“Go ask your teacher for help,” I told my daughter again. For a whole grading period, she had been struggling with long division. I would try my best to explain a problem but I couldn’t figure out the method they were using in class. Yet my daughter continued to resist talking with her teacher. She was worried about how it would look if she asked for help. ‘Helper’ is a category that very young children identify with in a positive way. But psychologist Jellie Sierksma has found that children between the ages of 4-6 begin making negative assumptions about those who receive help. They infer that those receiving help are less smart than those who do not need help. And since they want to be seen as smart, they may avoid asking for help even when they need it.
Categorizing things is an important developmental skill. From an early age, children sort things based on binary categories: big or little, soft or hard, weak or strong. This is part of how they make sense of the world around them, which is one aspect of spiritual meaning-making.
Problems arise when some categorizations become associated with negative cultural values. Hierarchical thinking, in which one side of a binary has greater value than the other side, can affect children’s sense of self-worth and create social divisions. For example, if being big is valued more than being little, a small child can feel as if they don’t matter and society may view them as inferior to adults.
In the case of children’s refusal to ask for help, the likely cause is a child’s learned association of dependence with weakness or stupidity, in contrast with independence as strength and intelligence. Children may ask family members for help in private but resist seeking help from others to avoid negative social perceptions. They may also be tempted to ridicule themselves or others for falling into negatively valued categories like needing help.

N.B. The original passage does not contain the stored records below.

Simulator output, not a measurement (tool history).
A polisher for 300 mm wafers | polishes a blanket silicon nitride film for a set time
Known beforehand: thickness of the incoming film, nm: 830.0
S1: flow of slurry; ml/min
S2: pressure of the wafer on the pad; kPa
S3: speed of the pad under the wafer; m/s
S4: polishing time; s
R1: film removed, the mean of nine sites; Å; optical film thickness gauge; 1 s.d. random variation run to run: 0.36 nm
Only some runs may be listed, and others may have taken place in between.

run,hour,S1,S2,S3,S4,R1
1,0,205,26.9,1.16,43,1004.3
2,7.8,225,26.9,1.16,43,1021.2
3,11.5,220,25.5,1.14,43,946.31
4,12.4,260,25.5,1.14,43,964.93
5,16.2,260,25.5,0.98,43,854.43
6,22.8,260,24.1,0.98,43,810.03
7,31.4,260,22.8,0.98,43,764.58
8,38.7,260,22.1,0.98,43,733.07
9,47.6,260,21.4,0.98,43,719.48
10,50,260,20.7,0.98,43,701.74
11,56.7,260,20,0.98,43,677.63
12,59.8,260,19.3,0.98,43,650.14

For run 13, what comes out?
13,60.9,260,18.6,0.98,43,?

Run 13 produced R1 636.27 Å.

Parents can teach children the spiritual value of asking for help and counter negative cultural views of dependency in two ways:
Model helping and being helped. Show children that both behaviors are necessary and beneficial. Share your expertise in a particular area with a friend in need, and also ask for help from a neighbor when you need to complete a task outside your areas of expertise. Such modeling destigmatizes helping and affirms interdependence as a value.
Make it safe for your child to fail. When your child doesn’t understand something or does something incorrectly, acknowledge the struggle and encourage them to try again with your help. Guide them through a process of self-reflection focusing on what they did well and invite them to pose questions that will help them figure out what went wrong. Create an “excellent question’ award that celebrates your child’s willingness to ask for help when stuck.